Robert Wardle (pictured), Azets’ head of tax for the North West region, is urging businesses to plan ahead for the impact of new inheritance tax changes.
A fear of major disruption resulting from new death taxes being introduced from 6 April 2026 onwards has sparked major concerns for business owners in the North West. Many are concerned about how they and their businesses will be affected by new rules being introduced for Business Property Relief (BPR) and Inheritance Tax (IHT).
The new regulations are causing widespread anxiety about funding of unexpected tax liabilities and triggering a heightened risk of rushed or inappropriate decisions by business owners to sell or transfer ownership, a leading business tax adviser at Azets in the North West is warning.

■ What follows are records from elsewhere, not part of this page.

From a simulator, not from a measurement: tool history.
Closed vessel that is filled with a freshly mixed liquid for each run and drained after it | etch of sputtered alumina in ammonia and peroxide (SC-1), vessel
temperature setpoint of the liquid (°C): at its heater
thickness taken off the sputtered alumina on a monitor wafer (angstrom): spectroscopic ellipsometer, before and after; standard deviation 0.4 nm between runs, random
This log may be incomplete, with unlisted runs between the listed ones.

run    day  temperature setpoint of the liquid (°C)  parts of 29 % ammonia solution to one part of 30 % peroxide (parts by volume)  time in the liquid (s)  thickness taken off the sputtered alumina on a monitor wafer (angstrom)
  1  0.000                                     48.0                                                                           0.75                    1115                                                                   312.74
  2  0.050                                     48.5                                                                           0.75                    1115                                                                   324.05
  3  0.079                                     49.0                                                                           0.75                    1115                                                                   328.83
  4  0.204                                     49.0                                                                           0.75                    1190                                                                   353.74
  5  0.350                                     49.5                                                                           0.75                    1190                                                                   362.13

Currently, Agricultural Property Relief allows farmland and related buildings to qualify for 100% relief from IHT, but from 6th April 2026, the relief will be capped at £1 million per estate. Any excess will be taxed at 20% (half the standard IHT rate).
Similarly, Business Property Relief, which offers up to 100% relief on qualifying business assets, will change with the first £1 million of business assets being fully exempt, and any excess taxed at 20% (half the standard IHT rate).
Robert Wardle, Azets’ head of tax for the North West region, said:
“The drastic personal and commercial impacts of losing a key leader and important family member are already hard enough for businesses to bear.
“Adding the looming tax changes on top results in a great deal of extra worry when the time comes.
“It used to be the case that entrepreneurs and business owners could transfer over their longstanding commercial legacies to the next generation of business leaders to take forward, without the fear of a huge cash tax bill on their death.
“Now, following a significantly increased tax burden, there is the added risk that crucial decisions could be rushed ahead of 6 April next year, which are not in the best interests of the business owners or families.
“Our advice to any business owners in North West worried about the new BPR and IHT rules and their impact is to seek professional advice as soon as possible.”
To illustrate the potential impact of the new rules, Robert cites an example of the financial risks of making the wrong decisions on BPR and IHT:
“Take a company owned by a brother and a sister in their 50s that makes £2M profit per year – the bulk of the cash is reinvested annually to improve efficiency and competitiveness. Their business is worth £15M on paper, including these invested reserves, not drawn down by the owners.
“One of them tragically dies in mid-May 2025. The shares pass to the other in their will and as such, no tax arises. The business is left shocked by the awful event but trades on. Take the position mid-April 2026 – same circumstances. The value of the shares on passing is £7.5M, there is a £1M allowance and the rest gets taxed at 20% for IHT with the IHT bill at £1.3M. The problem now is – who funds the tax bill?
“Owners aware of this risk are now looking at their options to protect their legacy businesses from failing when they are no longer here. Many are taking out life insurance to cover the risk of a cash funding crisis arising from the obligation to pay HMRC the IHT on death.
“These premiums are not cheap and in addition to NIC increases is adding to the cost of business crisis. In an ageing population this risk to business is widespread. Structured correctly, it may be possible to achieve some tax relief on these payments in certain circumstances which may offset this financial cost.
“More sophisticated planning involves, for example, the creation of cash funded pension pots by businesses so monies are set aside to draw upon to meet the tax bill in the event of death. Remembering though that pension funds will also be subject to IHT on death from 6April 2027, this will also need to be factored into the planning.
“This has led some owners, instead of (or as well as) paying ongoing insurance premiums, seeking to reduce the value of their estate by establishing annuities streams to fund future IHT bills.
“Whilst some of these strategies do tend to attract ongoing income tax costs, ultimately the overall tax rate could be significantly lower, but the main theme here is that sufficient post tax cash gets tucked away in reserve for the sad day the ultimate IHT bill becomes payable.”
Concluding, Robert said:
“The new BPR and IHT rules are complicated, expensive and causing widespread fear and worry for business owners.
“Given the low thresholds, relatively small businesses and their owners will be required to pay much higher IHT.
“These changes are just ten months away and we would encourage anyone in the North West concerned about their impact to seek advice and plan ahead.”
Azets is an international business advisory group with offices in Burnley, Lancaster, Manchester, Preston, and Stockport.